Structuring a ₹6.3 Cr Commercial Lease for Scalable Student Housing in Jayanagar
- Apr 11
- 2 min read
Client
Mojo Campus (by Master Campus Pvt Ltd), led by Divyansh Pitta
Location
Jayanagar 4th T Block
The Opportunity
A 21,000 sq.ft, 5-floor commercial building was identified in one of Bengaluru’s most established micro-markets. The asset had the potential to be transformed into a premium student housing campus, but came with a significant financial commitment.
The lease was structured at a starting annual rent of ₹1.14 Cr, with a 5-year tenure and 5% annual escalation, making it a ₹6.3 Cr long-term commitment.
The Challenge
This was not just a real estate transaction — it was a high-stakes financial decision.
The landlord required full advance payment, creating immediate capital pressure and an 8% annual opportunity cost on locked-in funds. At the same time, the escalating rent meant the operator had to ensure profitability not just in year one, but consistently across all five years.
The core challenge was clear:
How do you convert a high-cost asset into a sustainably profitable business over a 5-year horizon?
KAZIA’s Approach
We approached this as a financially engineered real estate strategy, not a standard lease closure.
First, we mapped the entire 5-year rental trajectory, where the rent would grow from ₹1.14 Cr in year one to approximately ₹1.38 Cr by year five. This allowed us to clearly understand the true financial exposure, rather than just the headline rent.
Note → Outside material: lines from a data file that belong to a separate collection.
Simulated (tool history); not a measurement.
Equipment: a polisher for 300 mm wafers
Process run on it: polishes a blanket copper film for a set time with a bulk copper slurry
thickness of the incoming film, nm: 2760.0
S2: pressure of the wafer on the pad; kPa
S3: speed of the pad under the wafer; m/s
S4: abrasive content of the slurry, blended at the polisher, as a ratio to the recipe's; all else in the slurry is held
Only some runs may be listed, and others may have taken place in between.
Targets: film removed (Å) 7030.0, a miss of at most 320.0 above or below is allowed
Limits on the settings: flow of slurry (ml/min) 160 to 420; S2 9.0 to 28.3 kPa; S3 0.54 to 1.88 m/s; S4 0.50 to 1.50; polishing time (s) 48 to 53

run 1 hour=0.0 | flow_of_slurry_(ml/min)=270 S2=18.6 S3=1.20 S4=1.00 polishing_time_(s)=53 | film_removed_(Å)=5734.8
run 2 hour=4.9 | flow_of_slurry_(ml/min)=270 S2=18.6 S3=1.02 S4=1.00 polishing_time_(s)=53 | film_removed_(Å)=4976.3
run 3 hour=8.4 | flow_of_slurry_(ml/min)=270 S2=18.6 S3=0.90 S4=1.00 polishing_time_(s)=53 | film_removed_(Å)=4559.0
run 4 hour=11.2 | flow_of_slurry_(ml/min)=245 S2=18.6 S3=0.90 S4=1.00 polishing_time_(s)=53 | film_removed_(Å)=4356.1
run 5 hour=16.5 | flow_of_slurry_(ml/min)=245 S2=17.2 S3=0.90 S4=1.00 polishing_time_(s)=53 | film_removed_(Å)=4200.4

We then built a forward-looking revenue model, aligning occupancy levels, per-bed pricing, and demand potential in Jayanagar. Instead of treating escalation as a risk, we positioned it as a manageable variable, provided the asset was operated with the right pricing and positioning strategy.
The advance payment, initially a constraint, was strategically evaluated against the 8% cost of capital, and integrated into the overall deal structuring. This ensured that the effective rental burden remained optimized over time.
Most importantly, we positioned the property not as a standard student accommodation, but as a premium campus offering, enabling stronger pricing power and higher tenant retention.
Execution
KAZIA secured the entire 21,000 sq.ft building across all 5 floors, ensuring full operational control for the client.
The deal was carefully aligned across three critical dimensions:
Landlord expectations on advance and rental
Operator’s profitability thresholds
Long-term scalability of the student housing model
The transaction was successfully closed within a competitive market environment, without compromising on financial viability.
The Outcome
What began as a high-cost lease commitment was transformed into a structured, scalable business opportunity.
Over a 5-year period, the deal represents a ₹6.3 Cr commercial engagement, with rent increasing steadily yet predictably. Through strategic planning, this escalation was absorbed and aligned with projected revenue growth.
The client secured a flagship asset in a prime Bengaluru location, with the ability to drive consistent occupancy and premium pricing.
Strategic Impact
This case demonstrates KAZIA’s core strength:
Turning complex, high-value leases into financially viable, long-term business models.
By combining market intelligence, financial modeling, and strategic positioning, we ensured that the asset delivers not just space — but sustained profitability.